ZEPHYR Z131-04-01 [55.45]

There have been a number of recordings lately featuring Ernest Bloch’s music. This is positive as he is largely known for Schelomo, a Hebrew Rhapsody for cello and orchestra. One quickly discovers that the idiom flavouring Schelomo flavours almost everything else too, though not the violin concerto. Featuring two sizable works, this new recording clearly shows that Bloch felt he had something to say.

The Violin Concerto – once recorded by Menuhin – is likely to be anticipated as the more interesting work. Bloch trained as a violinist prior to turning to composition, and the work proves a curious mixture of North American sources and the Belgian violin and composition schools out of which he graduated.

The opening quotes at least eight themes, none of which is really developed that far, though one based on North American sources proves more memorable than the rest. For an allegro deciso of over 17 minutes, I was surprised how little deciso came through in performance. There are shortish bursts for tutti orchestra, and these are weightily given, but much of the opening movement seems strangely wayward. The andante is atmospheric in its lines for the wind instruments placed against Lupu’s finely strung violin solo. Here, as earlier, he steers a path that allows bite, beauty and body to his tone. Thematically though, the movement is slight.

The closing deciso opens with brass and strings against a jaunty solo line which Lupu uses to further display both quality and fluency. As with the first movement any impetus initially created is soon dispelled as Bloch moves from one textural colour to another. The orchestra captures these colours, and it is hard to imagine the homogenised sound of a western orchestra doing so with as much individuality. Hobson’s direction, for the most part unfussy, cannot disguise the shortcomings evident in the composer’s imagination. My main reservation concerns the recorded sound, as it’s somewhat distant. It does no favours to the performers who are capable of more than the recording really displays.
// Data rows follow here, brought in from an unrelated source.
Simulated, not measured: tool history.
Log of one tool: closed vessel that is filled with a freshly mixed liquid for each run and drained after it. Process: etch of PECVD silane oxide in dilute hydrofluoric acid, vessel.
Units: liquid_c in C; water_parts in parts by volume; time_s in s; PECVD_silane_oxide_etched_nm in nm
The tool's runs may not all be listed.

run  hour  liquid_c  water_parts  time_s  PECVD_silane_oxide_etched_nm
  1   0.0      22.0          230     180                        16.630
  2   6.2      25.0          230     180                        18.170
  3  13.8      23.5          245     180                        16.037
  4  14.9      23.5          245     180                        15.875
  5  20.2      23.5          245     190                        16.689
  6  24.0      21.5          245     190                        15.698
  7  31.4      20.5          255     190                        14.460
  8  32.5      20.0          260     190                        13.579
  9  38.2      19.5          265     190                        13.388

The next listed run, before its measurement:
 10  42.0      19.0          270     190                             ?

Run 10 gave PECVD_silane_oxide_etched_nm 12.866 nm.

The Concerto Grosso (the first of two) opens with a short, rather four-square, prelude given forthrightly. Any problems with the recording have been corrected, as the performance is much more immediate. Hobson’s piano obbligato is made of sturdy stuff. The second movement dirge might have been more obviously depressing were it not for the orchestral weight and shading that frequently gives the performance a chamber music air. There are also plenty of opportunities for orchestral solos to come through: violin, viola and cello – all register keenly on the ear. The pastorale and rustic dances bring a refined view of the country to the proceedings, to which impetus is added by Hobson’s playing and the flexibility of tempi, to which the orchestra readily respond. The closing fugue-allegro is the point at which any indebtedness to the Handelian concerto grosso is most noticeable. Bloch’s orchestration announces it as something entirely of twentieth century origins without once endangering any tonal sensibilities.

David Z. Kushner’s six page booklet note makes the case for Bloch’s music in the face of narrow criticism. In the end though, it is the music that must convince, and it just does not quite do that. These might be works for occasional listening but they are given committed performances, and a pleasure to hear Romanian forces reaching a wider international audience. A great pity the recording ambience lets the violin concerto down.